One of Maria Montessori’s best known beliefs revolves around the absorbent human mind. Taking my cues from this, I believe it is vital to understand the environment in which this famous educator grew up and lived in order to completely comprehend the fundamental teachings of The Montessori Method.

The World of Maria Montessori

The very first chapter of The Montessori Method, entitled ‘A Critical Consideration of the New Pedagogy in its Relation to Modern Science’ introduces us not only to the spirit of Montessori thought, but also to a remarkable woman. Maria Montessori was ahead of her time in so many ways, and yet also a product of what she had absorbed in her environment. As we read the first chapter of this book, a number of important themes give us a very clear picture of how the Montessori method came into being. In reading this book, you will encounter the following influences and strongly held beliefs:

Christianity

Born in 1870 in Italy, Maria Montessori’s Catholic upbringing had a profound effect on her outlook on life. At the heart of Christianity is a deep belief in the dignity of humankind; the Bible teaches that we were all created in the image of God. The Judeo-Christian ethic of ‘love for the poor’ certainly informed Dr. Montessori’s efforts to create a Children’s House in the slums of Italy. Moreover, Montessori believed, “the first idea the child must acquire is that of the difference between good and evil.” The Christian principle of discernment between good and evil is everywhere present in her work.

Respect for Science

As Italy’s first female physician, Dr. Montessori faced down extreme societal odds in order to take her place among the gifted ‘men’ of science. The early 20th century saw enormous industrial and scientific strides, and Dr. Montessori approached her work with children from the scientific method. Rather than viewing herself as a teacher, she saw herself as a careful observer of her subjects. Montessori instructors to this day are trained in the arts of observing and respecting the mind of the child. However, Dr. Montessori brought a special quality to her observation that is not typical of scientific observation and can be explained by the biblical quote about children:

Whosoever shall become as one of these little ones, he shall be greatest in the Kingdom of Heaven.

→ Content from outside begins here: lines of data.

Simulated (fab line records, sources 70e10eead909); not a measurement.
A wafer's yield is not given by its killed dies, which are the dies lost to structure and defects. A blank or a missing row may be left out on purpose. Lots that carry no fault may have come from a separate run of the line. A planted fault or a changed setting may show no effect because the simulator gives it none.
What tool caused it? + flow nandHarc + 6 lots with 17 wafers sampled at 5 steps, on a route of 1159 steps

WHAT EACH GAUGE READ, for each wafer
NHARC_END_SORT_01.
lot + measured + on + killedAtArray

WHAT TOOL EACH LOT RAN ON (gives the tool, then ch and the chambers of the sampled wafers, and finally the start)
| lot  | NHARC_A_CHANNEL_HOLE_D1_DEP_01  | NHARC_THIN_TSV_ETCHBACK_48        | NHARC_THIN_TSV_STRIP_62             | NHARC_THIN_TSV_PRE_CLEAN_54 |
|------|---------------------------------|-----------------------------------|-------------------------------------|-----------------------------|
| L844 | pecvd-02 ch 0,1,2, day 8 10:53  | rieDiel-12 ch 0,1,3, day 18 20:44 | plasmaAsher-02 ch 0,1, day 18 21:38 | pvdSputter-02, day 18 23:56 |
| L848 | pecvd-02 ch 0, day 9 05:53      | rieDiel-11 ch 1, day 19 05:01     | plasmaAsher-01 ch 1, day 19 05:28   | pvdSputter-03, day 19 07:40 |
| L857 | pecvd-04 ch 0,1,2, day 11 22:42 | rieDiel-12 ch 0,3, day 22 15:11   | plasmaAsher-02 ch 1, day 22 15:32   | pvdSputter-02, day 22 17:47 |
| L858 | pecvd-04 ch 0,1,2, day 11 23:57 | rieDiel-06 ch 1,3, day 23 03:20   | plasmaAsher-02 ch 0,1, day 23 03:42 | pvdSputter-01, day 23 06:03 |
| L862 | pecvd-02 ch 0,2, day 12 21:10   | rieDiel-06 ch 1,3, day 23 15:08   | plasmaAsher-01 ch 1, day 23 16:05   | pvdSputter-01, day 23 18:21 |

To observe the mind of the child was, to Maria Montessori, to witness God’s perfect intentions. Because of this belief, Montessori advocated minimal adult interference in a child’s natural development.

Love of Nature and Natural Man

Within the first chapter of The Montessori Method, there are no less than 5 reverent references to the wonder and power of the natural world. Here are some examples:

We must instead make of them (children), worshipers and interpreters of the spirit of nature.

The scientist is not the clever manipulator of instruments, he is the worshiper of nature.

While Dr. Montessori was enough of a realist to understand that the trade off for settled civilization is the renunciation of the simpler joys of natural man, she firmly believed that the study of nature would lead children not only a vital understanding of themselves, but also to a devout love of God.

Socialism and Individualism

We see in Montessori thought an interesting combination of the principles of Socialism and Individualism. In traditional schools, teachers strive to produce homogeneous human beings who are dependent upon the expertise of others. In the Montessori school, the individual child is encouraged to discover and perfect his own expertise. Individualism is celebrated, and Maria Montessori had a very evident and hopeful belief in the brilliance of free-thinking individuals.

Yet, Socialist thought was also on the rise during her formative years, and when the first Children’s Houses were instituted in Italy, they functioned on a Socialist or Communist model. The equal contributions of all members of these beautiful homes for the poor were what enabled the homes to exist. Dedication to the maintenance of communal life and well-being was what, according to Montessori’s work, made possible the environment in which the individual could thrive.

Classism

Many modern readers of The Montessori Method will be somewhat taken aback by references to society that come from a caste-based mentality. During Montessori’s early life, Italy was a constitutional monarchy with extreme divisions between rich and poor. This is one of the reasons why it is so important to view both The Montessori Method and its author within the context of the times. Until recently, it was commonly thought that intelligence and moral refinement were the special properties of the wealthy, and that the poor were somehow lesser beings.

When reading The Montessori Method, you will encounter references that clearly play into this idea, and it is necessary to view them from a historical perspective. It is important to add that poor Italian men were not allowed to vote until 1913, and Italian women didn’t receive the right to vote until the 1940’s. In contrast to this, Dr. Montessori was a lifelong proponent of human rights.

Love of Peace

The Montessori Method was published in the year that Italy engaged in the Italo-Turkish War, a precursor to World War I. Soon afterward, Italy fell under the evil of Fascism, and Dr. Montessori was exiled by Benito Mussolini for refusing to train children to be soldiers. The first and second World Wars devastated Europe with their airplane combat and bombings. The atrocious violence can only have strengthened Maria Montessori’s urgent need to instill children with the ability to be peaceful within themselves and non-violent towards others.

Modern surveys continue to show that the Montessori methodology of courtesy and respect for others, grounded in a strong sense of self-respect, produces children with a heightened concept of social responsibility. In the words of Dr. Montessori, ‘establishing lasting peace is the work of education’.

The first chapter of The Montessori Method presents us with a wealth of concepts and ideals, and being able to identify and reflect on these prepares the reader for the subsequent chapters which show Montessori thought in action. I’ll continue this series after the first of the year with a post that will cover chapters 2-5 of this amazing and revolutionary book.